Retro & Lessons learned from the time I accidentally opened up Stack Overflow to XSS attacks
It is (or at least used to be) customary that when new developers join Stack Overflow and are given privileges to commit code and run builds, they are told something along the lines of: "you will break Stack Overflow one day, it is ok, it happens to everyone". And then some of the more experienced developers would chime in with tales of the times that they brought the whole network down due to some avoidable error (though honestly, most times that it happens, it is due to DNS).
As a developer at Stack Overflow, I never brought the network down. Though I did break the build on Team City a couple of times (messed up some AssemblyBindings way back when that was a thing) back when all devs could still commit directly to master without having a green PR (which surprisingly wasn't all too long ago). And I have had my share of poorly thought-out queries that exploded on prod (and very much upset our DBRE's, even if they weren't bad enough to take down the site).

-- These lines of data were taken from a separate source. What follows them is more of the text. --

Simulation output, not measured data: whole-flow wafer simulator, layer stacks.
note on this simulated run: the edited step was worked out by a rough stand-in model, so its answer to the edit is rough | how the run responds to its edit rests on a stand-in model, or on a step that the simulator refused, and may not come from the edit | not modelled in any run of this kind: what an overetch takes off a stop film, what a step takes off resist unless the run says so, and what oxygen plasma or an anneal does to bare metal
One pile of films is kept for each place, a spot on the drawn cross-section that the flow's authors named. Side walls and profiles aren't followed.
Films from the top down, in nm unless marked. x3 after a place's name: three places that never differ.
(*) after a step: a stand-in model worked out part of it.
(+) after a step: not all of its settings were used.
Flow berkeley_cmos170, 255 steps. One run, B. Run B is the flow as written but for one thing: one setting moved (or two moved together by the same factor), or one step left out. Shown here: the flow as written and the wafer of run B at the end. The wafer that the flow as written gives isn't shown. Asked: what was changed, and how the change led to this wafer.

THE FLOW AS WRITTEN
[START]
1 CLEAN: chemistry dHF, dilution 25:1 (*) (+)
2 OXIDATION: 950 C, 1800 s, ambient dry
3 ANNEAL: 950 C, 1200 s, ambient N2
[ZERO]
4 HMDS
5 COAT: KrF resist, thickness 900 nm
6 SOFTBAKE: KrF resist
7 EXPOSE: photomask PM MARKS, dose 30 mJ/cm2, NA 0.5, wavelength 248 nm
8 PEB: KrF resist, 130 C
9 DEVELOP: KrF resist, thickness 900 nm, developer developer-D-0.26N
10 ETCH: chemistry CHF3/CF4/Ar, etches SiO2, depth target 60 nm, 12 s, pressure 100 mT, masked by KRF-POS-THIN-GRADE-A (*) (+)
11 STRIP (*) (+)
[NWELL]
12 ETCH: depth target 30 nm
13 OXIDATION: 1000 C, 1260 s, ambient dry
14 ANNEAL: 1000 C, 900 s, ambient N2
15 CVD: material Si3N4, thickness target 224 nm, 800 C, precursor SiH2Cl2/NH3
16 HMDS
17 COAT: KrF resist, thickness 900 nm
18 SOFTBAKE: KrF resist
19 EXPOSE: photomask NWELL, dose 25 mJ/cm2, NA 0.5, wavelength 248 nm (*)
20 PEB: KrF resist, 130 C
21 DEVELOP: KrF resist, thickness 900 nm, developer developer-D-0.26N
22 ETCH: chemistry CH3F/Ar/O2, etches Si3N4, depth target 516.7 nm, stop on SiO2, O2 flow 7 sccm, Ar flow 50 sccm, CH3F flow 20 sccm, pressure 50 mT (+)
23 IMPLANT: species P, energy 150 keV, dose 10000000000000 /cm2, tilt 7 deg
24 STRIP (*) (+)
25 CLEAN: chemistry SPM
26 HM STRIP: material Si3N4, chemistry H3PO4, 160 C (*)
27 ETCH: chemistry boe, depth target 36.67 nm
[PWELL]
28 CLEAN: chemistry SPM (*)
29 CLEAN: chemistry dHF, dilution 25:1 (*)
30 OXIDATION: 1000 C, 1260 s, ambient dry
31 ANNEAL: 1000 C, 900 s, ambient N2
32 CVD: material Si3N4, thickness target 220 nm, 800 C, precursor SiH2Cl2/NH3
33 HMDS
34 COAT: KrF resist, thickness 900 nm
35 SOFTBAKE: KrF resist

But I did do something once that was potentially worse: I introduced a code logic error that opened up an XSS vulnerability for every user on every page of Stack Overflow and all Stack Exchange network sites (including home page and all individual question pages). Beyond what I wrote on Meta Stack Overflow at the time, no public retrospective was ever shared. Now that I have left the company, I'd like to circle around and share more about exactly what happened, what went wrong, and the lessons that I think can be learned from this.
What are XSS attacks?
(Please skip this section if you know this already)
XSS stands for Cross Site Scripting (yes, I know; I didn't make up the acronym). It is defined by OWASP as occurring when:
...an attacker uses a web application to send malicious code, generally in the form of a browser side script, to a different end user... An attacker can use XSS to send a malicious script to an unsuspecting user. The end user’s browser has no way to know that the script should not be trusted, and will execute the script. Because it thinks the script came from a trusted source, the malicious script can access any cookies, session tokens, or other sensitive information retained by the browser and used with that site.
The scripts that are loaded from a website (especially from the same domain) are normally trusted by a browser and are given lots of privileges and access. In an XSS attack, the attacker finds a vulnerability in the website that allows them to load a script to visitors such that the visitor's browsers will think that the script is coming from the site, and can thereby abuse its elevated privileges to do sneaky things.
Any site that displays user-generated data is potentially open to this type of vulnerability, and enforcing measure to prevent it is the responsibility of the site developers.
The most common way for this vulnerability to be manifested is to always display user-input as-is, without any Html encoding. This means that if user input includes any html tags that call for a script to be loaded, they will be included as-is, and the script will be loaded. Html encoding user-generated content forces important elements of tags (like the opening and closing angle brackets in text like <script>) to be output in a way that allows the brackets to be displayed on-screen without the browser interpreting them as being part of the html markup. (See here for more on ways to prevent XSS attacks - and yes, I know that output encoding won't close all XSS vulnerabilities, but it suffices for the case being discussed here).
Incident Timeline
On Wednesday morning, September 1, 2021, I pushed a build for the entire Stack Exchange network containing a fix for a really old bug report (dating back to 2010) to stop converting regular quotes to "SmartyPants quotes" in post titles. Logic had been put into place sometime around 2009-2010 to automatically convert straight single and double-quotes in question titles into their fancier ("curly") variations, and especially on technical sites this could have a negative impact on users copying code directly from titles into their code editors (where straight vs curly quote styles have completely different meanings. At the time (2021) whenever I was on bug duty, I liked to find really old, highly upvoted, forgotten-but-still-relevant bug reports on Meta SO/SE to fix among the more recent issues that often took up most of our attention.
The Pull Request had been tested locally and on a dev site by myself and another dev who reviewed the PR (both of us were Staff Engineers with 10-15+ years of experience). If I recall correctly, it went live with a site setting set for applying SmartyFormatting to titles set to TRUE. I toggled the site setting to FALSE on one site, tested it, and then turned it off for the entire network at 10:02 GMT. Monitored things for a few minutes, added a [status-completed] tag and answer to the original bug report, and went out for a quick errand.
(On a side note and relevant for later, I live and work from Israel, so 10:02 GMT is an hour when the European Devs are mostly awake, but the US-based devs and staff are not, so it is generally a quiet time on the company Slack.)
At this point in time (10:02 GMT), the XSS vulnerability was live, and in theory, a user could exploit it by asking a question that loaded a third-party script via a script tag in the title of the question.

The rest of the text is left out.